In 1940-ies he worked in topology, but later, under Markov's influence he became one of founders of Russian constructivist school in mathematics. In 1950-ies Shanin constructed a series of embedding operations from classical arithmetic into intuitionistic arithmetic preserving some theorems containing existence and disjunction. Previous (negative) translations "killed" these constructive connectives. This was one of the first publications in the USSR on constructive mathematical logic and had a considerable influence on the development of research in this field. Soon after that Shanin published a modification of Kleene's realizability interpretation which formed a basis of formulation of semantics in Russian constructivist school. He outlined and (together with other researchers) carried through a program of developing constructive functional analysis base on the notion of completion of a metric space. This was a starting point of numerous investigations in the USSR, Czechoslovakia, Hungary, France and Egypt.

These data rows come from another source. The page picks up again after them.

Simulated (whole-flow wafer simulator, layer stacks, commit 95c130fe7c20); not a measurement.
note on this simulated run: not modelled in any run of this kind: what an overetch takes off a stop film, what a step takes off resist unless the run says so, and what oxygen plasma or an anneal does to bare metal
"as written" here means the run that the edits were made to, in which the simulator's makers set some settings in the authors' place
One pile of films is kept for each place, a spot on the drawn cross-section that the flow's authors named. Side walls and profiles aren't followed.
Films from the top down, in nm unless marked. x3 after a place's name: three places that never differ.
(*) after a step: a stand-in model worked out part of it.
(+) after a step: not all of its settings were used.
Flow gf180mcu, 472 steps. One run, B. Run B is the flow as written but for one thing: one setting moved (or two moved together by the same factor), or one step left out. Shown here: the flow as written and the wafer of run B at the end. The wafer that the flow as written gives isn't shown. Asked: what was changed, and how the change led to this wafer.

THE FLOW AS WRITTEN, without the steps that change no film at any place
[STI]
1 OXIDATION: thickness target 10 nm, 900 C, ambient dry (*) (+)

In 1961 Shanin organized a group of mathematical logic at the Leningrad Branch of the Mathematical Institute. The group created the first computer program of producing natural deductions which would be as close as possible to a form easily perceived by a human. Ideas proposed by Shanin stimulated further progress in automated deduction and proof theory in general. Leningrad School of Proof Theory got international recognition.

Developing constructive semantics, N. Shanin proposed majorization approach when compound statements are approximated by quantifier-free formulas.

Nowadays, N. A. Shanin continues to develop and actively popularize finitary ideas in mathematics and its foundations. He is an active participant of mathematical seminars and discussions, especially in the Steklov Mathematical Institute.